Posted by under Opinions on 17 June 2007

Western governments support families with babies - without any moral strings. High levels of welfare support for children, and child and maternal health, and generous parental leave - for fathers and mothers. High rates of female workforce participation and gender income equality.

LOOKING at the experience of some Western countries, you might think single mums deserve support as they are contributing to the effort of producing more babies for a greying nation.

A rather sneering commentary in the International Herald Tribune last month by Philip Bowring, for example, suggests how Asians can solve their problem of falling birth rates.

We should, he advised, look West. Western Governments support families with babies - without any moral strings.

'There is a dumb arrogance in East Asia's approach,' he argued. We spend our money on unnecessary infrastructure and squirrel it away as savings, when we should instead, be spending it on social subsidies to jack up our 'abysmal fertility rates'.

In Europe, there is a baby boom, with the highest rates being in Scandinavian countries. France has rates which are close to replacement levels, and Britain and Holland are not far behind.

'The most obvious features of these countries, the Nordic ones in particular, are very high levels of welfare support for children, and child and maternal health, and generous parental leave - for fathers and mothers,' he wrote.

These countries also have very high rates of female workforce participation and gender income equality.


What he does not mention, of course, is the corresponding high tax rates to fund such welfare.

'Finally, and most shocking to the Asian values brigade, all these countries have high rates of births outside wedlock, even though abortion is readily available,' he said.

But is Singapore ready for such radical thinking?

Last week, Minister Mentor Lee Kuan Yew said that while the West was encouraging single parents to boost birth rates, Singapore was not ready for that.

He told reporters, while travelling in Tatarstan, Russia, that by educating women and giving them a fair chance at top jobs, Singapore had inadvertently created the issue of capable women staying single, and not having children.

With Asian men generally shunning women who make more money or who have higher career positions than themselves, 'our best educated, intelligent women ended up not getting married'.

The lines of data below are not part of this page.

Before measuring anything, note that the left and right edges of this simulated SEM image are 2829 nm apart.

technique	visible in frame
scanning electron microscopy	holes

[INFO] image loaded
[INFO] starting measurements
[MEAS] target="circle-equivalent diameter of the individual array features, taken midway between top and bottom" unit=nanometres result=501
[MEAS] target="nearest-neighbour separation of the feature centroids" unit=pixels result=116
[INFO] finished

It is probably true that the 'values brigade' in Singapore is not ready for policies that promote the proliferation of single mums.

But I wonder if we can take a more liberal approach with helping families in general. This includes everyone with kids - single parents and low-income families in particular.

Can we (dare we?) extend to them all the benefits that 'normal' families have? For single parents, mainly unwed mothers, this means the chance to buy a Housing Board flat from the Government.

Certainly, this goes against the grain of our housing policy, where a subsidised flat is given only to married couples or singles above 35.

And yes, in Britain, where public housing is given to unwed mothers, the problem of young women getting 'knocked up' for the sake of a council flat did arise.

But I feel that because of the social pressures here, very few women would become single mothers for the sake of a flat.

Rather, it is because they are already single mothers, and often in financial hardship, that they need a flat even more. This is a matter of providing a roof over the heads of a vulnerable group.

Then there is the Hope scheme, which is designed to help small low-income families. It stands for 'Home Ownership Plus Education'. What it means is that if you are a couple, younger than 35, and have two children or fewer, you can get up to $100,000 in benefits if you agree not to have any more children.


You must also have no higher than O levels and the household income must also be less than $1,500.

Is it time for a re-think? First, lift the cap on children. If your income is less than $1,500 and you have more than two children, you would need more help, not less.

Why is Hope denied to those who need it even more?

Second, I think we can explore the idea of a child allowance.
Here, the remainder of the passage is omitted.